Monday, November 26, 2012


Mama’s Christmas Pin



     I remember a certain Christmas when I was a child. I’m not sure just how old I was, maybe six or seven. The holiday was fast approaching and gift giving was on my mind. My older brother and I had trudged through the snow down the big hill to the Five and Dime Store in the small Northern Michigan town I grew up in. I can by imagination visualize the scene from that day. I’m sure I had soggy hand knitted mittens hanging from my pockets, stringy blond hair poking out from under a sock hat and rubber boots with metal latches on my cold feet. I recall that I had to stand on my tip toes to see into the big display at the front of the store full of various trinkets marked down to entice thrifty Christmas shoppers looking for stocking stuffers.

     I sorted through many pieces of cheap costume jewelry hunting for the perfect gift for Mama. I wanted the best one. With about fifty cents to spend it narrowed down the choices. But then after much sorting, there it was. It was so beautiful. I had found it, the best one. How shall I describe it? It was an oval shaped pin that was about an inch by an inch and a half with white plastic petals spraying out from the center. At the end of each petal was a small pink glass jewel. On top of that layer was an inner row of smaller delicate petals (also plastic) and then in the very center was a larger pink jewel surrounded by five more pink jewels all encased in plastic settings. To anyone with any fashion sense at all this pin would probably be described in one word, “cheesy”. But to me it was an absolute treasure and my fifty cents would buy it. It may have even been a toy meant for playing dress up I’m not sure.

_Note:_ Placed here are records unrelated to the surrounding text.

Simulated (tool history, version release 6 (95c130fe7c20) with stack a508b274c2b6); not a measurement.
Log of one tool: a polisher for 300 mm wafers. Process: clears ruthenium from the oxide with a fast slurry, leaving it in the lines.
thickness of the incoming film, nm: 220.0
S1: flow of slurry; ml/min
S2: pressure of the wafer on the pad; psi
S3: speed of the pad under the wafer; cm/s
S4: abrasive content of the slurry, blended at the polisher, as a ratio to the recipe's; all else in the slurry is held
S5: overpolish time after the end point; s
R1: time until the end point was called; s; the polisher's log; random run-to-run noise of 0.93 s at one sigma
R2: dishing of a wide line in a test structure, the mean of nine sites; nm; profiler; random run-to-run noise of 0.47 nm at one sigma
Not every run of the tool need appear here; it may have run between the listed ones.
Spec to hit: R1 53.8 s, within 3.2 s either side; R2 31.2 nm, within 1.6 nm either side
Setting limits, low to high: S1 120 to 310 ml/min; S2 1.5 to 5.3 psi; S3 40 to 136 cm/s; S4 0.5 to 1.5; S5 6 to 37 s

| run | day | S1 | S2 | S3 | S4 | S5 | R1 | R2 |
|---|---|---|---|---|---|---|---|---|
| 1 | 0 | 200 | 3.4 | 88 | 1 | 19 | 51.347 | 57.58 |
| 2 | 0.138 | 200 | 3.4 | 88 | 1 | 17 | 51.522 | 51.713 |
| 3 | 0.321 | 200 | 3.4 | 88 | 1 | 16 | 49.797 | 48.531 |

     I purchased the pin took it home and wrapped it and couldn’t wait for Mama to open it. Christmas morning came and sure enough Mama oohed and ahhhed over the pin. She liked it as much as I did. But that’s not all she did. She wore it. She wore it often. She even wore it out, to work and to church. She wore it proudly as though the stones were diamonds set in gold instead of glass set in plastic.

     After she passed away the pin came back to me. I'm holding it now in my hand. It is still beautiful to me but for different reasons. To treasure the pin in the way that she did was to treasure me.

     We have a heavenly Father who treasures us. Psalms 29:2 says: Give unto the Lord the glory due unto his name; worship the Lord In the beauty of holiness. My gifts of worship are much like the plastic and glass pin. I have no holiness on my own. But long ago one morning in Bethlehem Town a Savior was born who would carry all my imperfections, all my sin, all my plastic and glass to an old rugged cross and in trade would give to me a robe of righteousness that would turn my plastic and glass worship into the beauty of holiness. God now (because of Jesus Christ) accepts my humble gift of worship as though it were a treasure.